Sinosteel’s bid was reviewed by the Foreign Investment Review Board but its purchase, for an undisclosed sum, raised the eyebrows of security experts who questioned project’s size and leverage it may give China’s communist regime.
Speaking at the opening of a new hub for Australian companies in Shanghai on Wednesday, Trade Minister Simon Birmingham threw his support behind Sinosteel’s involvement.
“Sinosteel has been a long-term investment partner in Australia and over a very long period of time has opened up our resources industry and created job opportunities for Australians,” he said.
The 2015 sale of Port Darwin to Chinese-owned Landbridge Group drew harsh criticism over critical infrastructure falling into the hands of a foreign power, but Mr Birmingham said the Oakajee situation was different.
“I would note there is a significant difference between the sale of existing and critical infrastructure facilities [and] investing in new or significant upgrades to create new capability for the export of resources from Western Australia,” he said.
He said Australia continued to welcome investment from China or anywhere else in the world in critical infrastructure, subject to rigorous assessment against national interest.

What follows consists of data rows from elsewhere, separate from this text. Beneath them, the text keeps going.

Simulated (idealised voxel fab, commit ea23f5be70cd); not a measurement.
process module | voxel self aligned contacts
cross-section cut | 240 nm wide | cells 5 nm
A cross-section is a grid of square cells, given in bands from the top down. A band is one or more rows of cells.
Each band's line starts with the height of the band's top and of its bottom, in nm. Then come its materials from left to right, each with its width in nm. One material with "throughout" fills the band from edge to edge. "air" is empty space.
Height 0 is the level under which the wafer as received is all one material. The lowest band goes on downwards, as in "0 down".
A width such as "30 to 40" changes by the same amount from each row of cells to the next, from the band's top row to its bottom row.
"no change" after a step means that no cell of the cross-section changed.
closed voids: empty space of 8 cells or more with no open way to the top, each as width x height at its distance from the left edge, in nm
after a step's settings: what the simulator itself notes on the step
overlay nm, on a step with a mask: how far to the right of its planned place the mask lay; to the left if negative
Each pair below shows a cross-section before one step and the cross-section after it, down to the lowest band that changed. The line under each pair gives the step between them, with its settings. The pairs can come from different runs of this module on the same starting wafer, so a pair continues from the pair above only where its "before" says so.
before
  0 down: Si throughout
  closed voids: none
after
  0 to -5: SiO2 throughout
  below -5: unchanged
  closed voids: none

Australian Strategic Policy Institute executive director Peter Jennings questioned how wise it was to allow Australia to deepen an already-deep dependency on China for economic and investment connections.
“My own sense is that we’re way past the point where this should be something that’s viewed primarily as just a commercial deal, but that we’ve got to think about the national security consequences,” he said.
Following the purchase, Sinosteel said it was reviewing Oakajee and the Jack Hill mine.